Tuesday, December 31, 2019

Best of 2019

I read 63 books this year; I struggled a bit to pick a top ten, but my top five all blew my mind in different ways, and could be recommended to anyone wanting a fresh read.  Enjoy!

Destroy All Monsters by Jeff Jackson

Gideon the Ninth by Tamsyn Muir

Easy Motion Tourist by Leye Adenle

The Ready-Made Thief by Augustus Rose

The Wolf and the Watchman by Niklas Natt och Dag

 Transcription by Kate Atkinson

Big Sister by Gunnar Staalesen

My Sister is a Serial Killer by Oyinkan Braithwaite

Pictures at a Revolution by Mark Harris

Orson Welles's Last Movie by Josh Karp

Monday, December 30, 2019

#63: The Ready-Made Thief by Augustus Rose

A troubled teen runaway runs afoul of a vast, baroque conspiracy in Augustus Rose's debut novel The Ready-Made Thief.

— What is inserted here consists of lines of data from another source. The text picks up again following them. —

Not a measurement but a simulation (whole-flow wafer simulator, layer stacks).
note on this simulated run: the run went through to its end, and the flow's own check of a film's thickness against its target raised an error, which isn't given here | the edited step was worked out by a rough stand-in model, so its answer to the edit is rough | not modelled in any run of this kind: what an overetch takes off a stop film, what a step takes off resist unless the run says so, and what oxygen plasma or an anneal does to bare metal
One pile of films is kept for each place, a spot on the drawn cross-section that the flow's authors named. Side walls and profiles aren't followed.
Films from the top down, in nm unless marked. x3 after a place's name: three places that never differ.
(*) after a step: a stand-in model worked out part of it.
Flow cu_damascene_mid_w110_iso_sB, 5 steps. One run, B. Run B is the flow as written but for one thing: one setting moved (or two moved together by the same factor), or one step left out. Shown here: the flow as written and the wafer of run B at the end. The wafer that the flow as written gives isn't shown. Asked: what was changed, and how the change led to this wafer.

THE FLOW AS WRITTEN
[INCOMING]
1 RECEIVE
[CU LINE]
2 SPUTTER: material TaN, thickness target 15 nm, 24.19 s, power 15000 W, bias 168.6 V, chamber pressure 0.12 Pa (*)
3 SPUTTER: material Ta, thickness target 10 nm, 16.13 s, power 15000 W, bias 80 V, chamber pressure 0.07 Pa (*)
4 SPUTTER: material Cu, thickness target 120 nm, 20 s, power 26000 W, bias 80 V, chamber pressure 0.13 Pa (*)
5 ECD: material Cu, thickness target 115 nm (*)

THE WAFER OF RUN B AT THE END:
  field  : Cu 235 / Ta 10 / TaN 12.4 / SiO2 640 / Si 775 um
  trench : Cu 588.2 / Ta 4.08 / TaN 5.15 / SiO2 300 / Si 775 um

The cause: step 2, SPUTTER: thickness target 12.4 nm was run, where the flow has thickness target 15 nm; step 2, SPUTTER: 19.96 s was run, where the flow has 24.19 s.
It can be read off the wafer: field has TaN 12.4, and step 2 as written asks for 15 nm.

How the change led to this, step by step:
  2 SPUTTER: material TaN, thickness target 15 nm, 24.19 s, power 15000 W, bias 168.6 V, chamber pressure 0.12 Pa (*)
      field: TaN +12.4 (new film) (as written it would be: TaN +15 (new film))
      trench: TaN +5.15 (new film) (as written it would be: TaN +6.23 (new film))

Every once in a while I come across a novel that is completely fresh, and this one is it; it has the trappings of a contemporary thriller, but has at its core the work of avant-garde artist Marcel Duchamp, and delves deeply into his works.  There are unsolved codes, hidden rooms in art museums, a deadly secret society, and more, all cleverly tied to some of his famous pieces.

Contemporary influences include the dark web, the rave scene, and the sex traffic world.  It wraps up in an appropriately hazy fashion.

I can already think of several people to recommend this one to, and got it in just under the wire in 2019, having been gifted it for Christmas.  Recommended for readers wanting to hit genre beats in an unusual fashion.

Sunday, December 29, 2019

#62: The Greatest Love Story Ever Told by Megan Mullally and Nick Offerman

Multi-talented actors and married performers Megan Mullally and Nick Offerman riff on life, marriage, and fame in The Greatest Love Story Ever Told.

Your interest in this will be measured by your interest in their careers, especially in the TV shows Will and Grace and Parks and Rec.  Both had fan-favorite roles in their respective programs.  But their theatre and personal lives are as interesting.

I listened to this on audiobook, performed by the couple, and I can't imagine actually reading it; it seemed like they were riffing and chatting during most of the recording, which added to the enjoyment.

I checked this out from the New Castle-Henry County Public Library and consumed it quickly.

Monday, December 23, 2019

#61: The Devil's Dollar Sign by Joe Millard

The Man with No Name is hunting bad guys and gold, while an alleged preacher--who has a gun hidden in a bible--hunts him in return in Joe Millard's The Devil's Dollar Sign.

Millard wrote a series of spin-off novels from Sergio Leone's Man with No Name film trilogy featuring Clint Eastwood, and these paperbacks seem somewhat elusive in the wild.  I was happy to find one in a three-for-a-dollar bin at a flea market in Frankfort, Indiana.

I was a bit disappointed in the story.  The protagonist really doesn't act much like the Eastwood character, and the book feels overwritten; but perhaps I was expecting a more laconic experience that would mirror the movies. 

The over-the-top trappings of the spaghetti western are more or less intact, however, with not only the gun-toting preacher but a murderous Apache chief and a mysterious hermit who might not be as crazy as he seems.

I would be inclined to pick another up if I found one for collectability but found it only an average western that I read quickly over holiday break.

Friday, December 20, 2019

#60: The Lady in the Lake by Laura Lippman

In late 60s Baltimore, a woman leaves her husband and becomes a newspaper reporter, finding herself in the middle of two murders--one a white child and the second the young black woman of the title-- navigating both the men's world of the newsroom and the attentions of two killers in Laura Lippman's The Lady in the Lake.

Lippman paints on a broad canvas, vividly recreating a time and place, with a vast cast of characters-- from reporters to cops to waitresses to the victims themselves, and even a famous Baltimore Orioles player of the era. 

To me at least, this constantly shifting POV diffused the narrative a bit, and the story seems to more or less wrap up about three-quarters of the way through.  But I enjoyed the setting and storytelling well enough to seek out more from Lippman.

I listened to a good audiobook read of this on loan from the Henry County-New Castle Public Library in New Castle, Indiana.